From then on, all forms of political engagement between the men became transactional. In 2016, Netanyahu made Lieberman the minister of defense, mainly to rid himself of Moshe Yaalon, the former I.D.F. chief of staff and the defense minister at the time, with whom Netanyahu has clashed over his own deals to procure naval vessels. But Lieberman left the ministry last year because, he said, Netanyahu was coddling Hamas, by failing to go after the group’s leaders following missile launches and by approving Qatari money to pay civil servants in Gaza, which is governed by Hamas. Lieberman complained that meetings with the general staff of the Israel Defense Forces had become like “discussions with the leaders of Peace Now.” He has become openly disdainful of Netanyahu’s alleged weakness.

Lieberman’s standoff with Netanyahu, in other words, may be not entirely a power play but vaguely ideological, although the sheer exertion of power in one’s own interest seems, itself, a part of his ideology. “We will sit only in a sane right-wing government, not in a Haredi government,” Lieberman said on Thursday morning. His voters, he might have added, would not tolerate his buckling to Haredi demands—not the demands, not the buckling. “Lieberman hasn’t respected nor liked Bibi for many years,” Ehud Olmert told me. “So I am not surprised that Lieberman proved so firm. He thinks that his secular agenda, which is not new, will be admired by a large group of potential voters that are sick and tired of the ultra-Orthodox.”
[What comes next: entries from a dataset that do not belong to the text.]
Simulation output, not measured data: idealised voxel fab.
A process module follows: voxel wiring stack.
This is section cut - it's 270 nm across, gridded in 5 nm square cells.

Netanyahu responded to Lieberman’s refusal to join his government by claiming that Lieberman is now a “part of the left”—one who “brings down right-wing governments.” Lieberman responded that “when a man from Caesarea”—an affluent town on the Mediterranean, where Netanyahu keeps a residence—“calls a man from Nokdim a leftist, then he might be reminded who voted for the Gaza disengagement.” The personal attacks are likely to escalate, raising the question of whether a right-wing bloc that includes Lieberman and is led by Netanyahu could ever be reconstituted. But the question may be academic—and Lieberman knows it. Hovering over the failed coalition negotiations, and Netanyahu’s political future, has been the Prime Minister’s desperate desire to protect himself from prosecution, on pending indictments for fraud and breach-of-trust, and, ultimately, to stay out of prison. By preventing the formation of a right-wing government, Lieberman may have put such protections beyond Netanyahu’s reach.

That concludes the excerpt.